Knowledge-based interactions that happen in a region create knowledge flows because these interactions lead to knowledge transmission and diffusion. Entrepreneurs can benefit of knowledge flows available in their region by interacting with regional actors, i.e. individuals who were involved during the development of the knowledge or already possess it, and also benefit by understanding the determinants of knowledge flows. Thus, it is important to understand knowledge flows as they can increase the capacity of organisations to innovate.
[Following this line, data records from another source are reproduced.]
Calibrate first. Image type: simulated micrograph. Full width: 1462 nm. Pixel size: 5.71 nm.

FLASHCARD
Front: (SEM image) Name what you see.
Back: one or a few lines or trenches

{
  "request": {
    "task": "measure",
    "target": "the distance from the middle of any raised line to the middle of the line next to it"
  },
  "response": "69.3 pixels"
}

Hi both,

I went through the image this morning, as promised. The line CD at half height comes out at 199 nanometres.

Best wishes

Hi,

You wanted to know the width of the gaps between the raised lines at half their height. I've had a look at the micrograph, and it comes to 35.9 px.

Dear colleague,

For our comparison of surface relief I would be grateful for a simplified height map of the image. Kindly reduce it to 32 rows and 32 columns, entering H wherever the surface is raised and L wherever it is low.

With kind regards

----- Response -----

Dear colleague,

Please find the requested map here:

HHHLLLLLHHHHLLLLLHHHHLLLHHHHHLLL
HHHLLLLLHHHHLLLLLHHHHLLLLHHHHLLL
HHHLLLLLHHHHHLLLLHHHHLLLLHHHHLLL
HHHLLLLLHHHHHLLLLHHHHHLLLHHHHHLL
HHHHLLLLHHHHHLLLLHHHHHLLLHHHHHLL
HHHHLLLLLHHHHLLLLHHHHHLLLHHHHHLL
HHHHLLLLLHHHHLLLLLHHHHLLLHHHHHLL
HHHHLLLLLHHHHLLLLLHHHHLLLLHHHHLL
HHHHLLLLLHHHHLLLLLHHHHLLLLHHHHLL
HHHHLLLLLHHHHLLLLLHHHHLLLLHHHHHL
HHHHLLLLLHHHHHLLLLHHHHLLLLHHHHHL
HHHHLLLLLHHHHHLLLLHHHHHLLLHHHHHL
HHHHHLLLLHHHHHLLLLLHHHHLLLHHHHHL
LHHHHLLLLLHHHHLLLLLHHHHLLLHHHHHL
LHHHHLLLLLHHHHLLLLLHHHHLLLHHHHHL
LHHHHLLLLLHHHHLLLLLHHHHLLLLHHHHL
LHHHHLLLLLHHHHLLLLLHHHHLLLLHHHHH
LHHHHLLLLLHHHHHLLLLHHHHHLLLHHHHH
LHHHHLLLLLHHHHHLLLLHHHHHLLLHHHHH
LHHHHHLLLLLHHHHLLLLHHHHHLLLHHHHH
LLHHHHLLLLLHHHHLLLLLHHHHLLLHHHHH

Knowledge flows can be tacit or codified. The more tacit it is, the more difficult it is propagated. The more novel it is, the more expensive it will be to convert it into innovation. Moreover, excludability mechanisms (eg. patents and secrecy) prevent entrepreneurs to obtain the knowledge.
What determines knowledge flows?
Depends on different aspects:
•The extent to which knowledge is codified or tacit, i.e. how easy it can be transferred to other parties.
•Excludability, i.e. the ability to prevent other parties from using knowledge. Partial excludability is a characteristic of tacit knowledge and knowledge that requires considerable expertise to understand. It can happen through enforcement of IP rights, but also by other means such as secrecy, agreements or social norms.
•The extent to which knowledge already exists or has a prospective nature, i.e. whether knowledge is yet to be developed.